3 Replies Latest reply on Dec 14, 2011 9:36 AM by Randall Hauch

    Modeshape stuck - race condition in RepositoryConnectionPool

    jamat Newbie

      Hello,

       

      Setup: jboss as 6, latest modeshape.

      Started 30 requests in parallel in got stuck (nothing is happening)

      Taking a threads dump and looking at the code, it seems to me that we have a race condition in RepositoryConnectionPool.

       

      When we try to get a connection we do first (only the interesting part is shown):

       

                      mainLock.lock();

       

                      // Peek to see if there is a connection available ...

                      else if (this.availableConnections.peek() != null) {

                          // There is, so take it and return it ...

                          try {

                              connection = this.availableConnections.take();

                          } catch (InterruptedException e) {

                              LOGGER.trace("Cancelled obtaining a repository connection from pool {0}", getSourceName());

                              Thread.interrupted();

                              throw new RepositorySourceException(getSourceName(), e);

                          }

                      }

       

      The race condition is between the 'peek' and the 'take'.

      Reason is further down the same method we do:

       

                  if (connection == null) {

                      // There are not enough connections, so wait in line for the

                      // next available connection ...

                      LOGGER.trace("Waiting for a repository connection from pool {0}", getSourceName());

                      try {

                          connection = this.availableConnections.take();

                      } catch (InterruptedException e) {

                          LOGGER.trace("Cancelled obtaining a repository connection from pool {0}", getSourceName());

                          Thread.interrupted();

                          throw new RepositorySourceException(getSourceName(), e);

                      }

                      mainLock = this.mainLock;

                      mainLock.lock();

       

      So we call 'take' here without holding the mainLock.

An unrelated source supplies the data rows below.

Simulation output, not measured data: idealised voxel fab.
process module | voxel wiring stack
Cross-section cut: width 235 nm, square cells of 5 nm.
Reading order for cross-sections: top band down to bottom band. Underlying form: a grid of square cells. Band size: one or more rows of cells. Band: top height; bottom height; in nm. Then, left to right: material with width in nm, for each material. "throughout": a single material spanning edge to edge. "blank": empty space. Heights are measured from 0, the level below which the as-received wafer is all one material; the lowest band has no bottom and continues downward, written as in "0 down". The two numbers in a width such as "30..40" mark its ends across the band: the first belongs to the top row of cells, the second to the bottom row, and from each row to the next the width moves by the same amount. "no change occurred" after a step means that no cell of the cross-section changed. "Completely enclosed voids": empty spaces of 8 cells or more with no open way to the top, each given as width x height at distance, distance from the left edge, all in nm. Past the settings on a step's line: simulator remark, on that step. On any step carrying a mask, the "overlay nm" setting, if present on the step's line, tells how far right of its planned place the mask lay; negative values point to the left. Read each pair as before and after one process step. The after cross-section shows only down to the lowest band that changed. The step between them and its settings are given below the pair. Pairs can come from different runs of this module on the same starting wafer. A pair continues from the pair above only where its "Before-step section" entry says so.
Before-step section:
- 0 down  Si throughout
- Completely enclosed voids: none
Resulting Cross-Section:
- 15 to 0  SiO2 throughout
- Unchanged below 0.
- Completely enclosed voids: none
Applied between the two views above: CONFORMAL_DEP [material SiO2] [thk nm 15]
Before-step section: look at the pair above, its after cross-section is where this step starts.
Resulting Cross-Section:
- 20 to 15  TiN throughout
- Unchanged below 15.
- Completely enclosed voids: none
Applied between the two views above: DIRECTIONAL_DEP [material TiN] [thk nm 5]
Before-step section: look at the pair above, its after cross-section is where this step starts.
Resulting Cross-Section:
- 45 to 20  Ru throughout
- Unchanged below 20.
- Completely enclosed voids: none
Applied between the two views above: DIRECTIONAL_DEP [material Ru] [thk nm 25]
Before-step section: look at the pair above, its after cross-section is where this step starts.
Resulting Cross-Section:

      And this is IMO what happened.

      I have a thread that is blocked in the first 'take' (after the 'peek') and another one that is stuck while trying to get the lock after calling 'take'.

      This is this 'take' that went between the 'peek' and the 'take'.

      Note I have 9 other threads that are trying to release the connections but are also blocked was tryng to get the lock and

      this also explains why the first thread is stuck in 'take' as all the connections are taken.